Strongly first order melting of a two dimensional molecular solid

TL;DR

This study uses computer simulations to explore the melting behavior of a two-dimensional molecular solid, revealing a strongly first-order transition and complex defect structures, contrasting with traditional theories.

Contribution

It provides new insights into the melting of 2D molecular solids, showing a one-step first-order transition and complex defect behavior, which differ from atomic system studies.

Findings

First-order melting transition observed for both crystalline phases.

Rich phase diagram including honeycomb and oblique solids.

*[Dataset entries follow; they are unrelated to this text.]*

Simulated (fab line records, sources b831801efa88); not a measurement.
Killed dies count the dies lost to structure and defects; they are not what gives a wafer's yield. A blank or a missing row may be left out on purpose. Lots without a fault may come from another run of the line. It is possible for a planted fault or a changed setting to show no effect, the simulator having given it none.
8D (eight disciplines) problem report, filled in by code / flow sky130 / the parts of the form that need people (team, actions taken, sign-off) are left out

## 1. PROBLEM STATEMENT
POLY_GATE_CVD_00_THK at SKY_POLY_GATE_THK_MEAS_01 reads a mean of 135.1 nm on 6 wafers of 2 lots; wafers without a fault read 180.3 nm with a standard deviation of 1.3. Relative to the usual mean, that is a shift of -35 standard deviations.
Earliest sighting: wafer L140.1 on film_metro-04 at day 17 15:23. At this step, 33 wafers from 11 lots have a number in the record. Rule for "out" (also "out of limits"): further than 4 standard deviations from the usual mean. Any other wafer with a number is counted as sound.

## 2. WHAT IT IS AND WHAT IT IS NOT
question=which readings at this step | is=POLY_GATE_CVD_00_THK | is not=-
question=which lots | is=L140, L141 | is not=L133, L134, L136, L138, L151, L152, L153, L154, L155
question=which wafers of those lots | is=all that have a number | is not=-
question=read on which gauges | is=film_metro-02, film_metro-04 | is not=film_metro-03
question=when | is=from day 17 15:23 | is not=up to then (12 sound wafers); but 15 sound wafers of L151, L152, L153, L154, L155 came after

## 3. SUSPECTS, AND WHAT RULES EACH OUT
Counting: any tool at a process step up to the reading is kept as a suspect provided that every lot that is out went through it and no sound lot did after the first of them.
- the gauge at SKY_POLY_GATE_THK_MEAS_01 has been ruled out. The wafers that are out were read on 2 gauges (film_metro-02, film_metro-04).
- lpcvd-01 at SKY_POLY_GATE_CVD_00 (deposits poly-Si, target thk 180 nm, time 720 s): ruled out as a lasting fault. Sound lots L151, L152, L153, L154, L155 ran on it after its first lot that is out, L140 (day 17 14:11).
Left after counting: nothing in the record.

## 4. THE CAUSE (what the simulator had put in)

Complex defect structures near melting transition.

Abstract

Melting and freezing transitions in two dimensional systems are known to show highly unusual characteristics. Most of the earlier studies considered atomic systems; the melting behavior in two dimensional molecular solids is still largely unexplored. In order to understand the role of multiple energy and length scales present in molecular systems on nature of melting transition, here we report computer simulation studies of melting of a two dimensional Mercedes-Benz (MB) system. We find that the interplay between the strength of isotropic and anisotropic interactions can give rise to rich phase diagram. The computed solid-liquid phase diagram consists of isotropic liquid and two crystalline phases - honeycomb and oblique. In contradiction to the celebrated KTHNY theory, we observe strongly one step first order melting transitions for both the honeycomb and oblique solids. The defects in both solids and liquids near the transition are more complex compared to the atomic systems.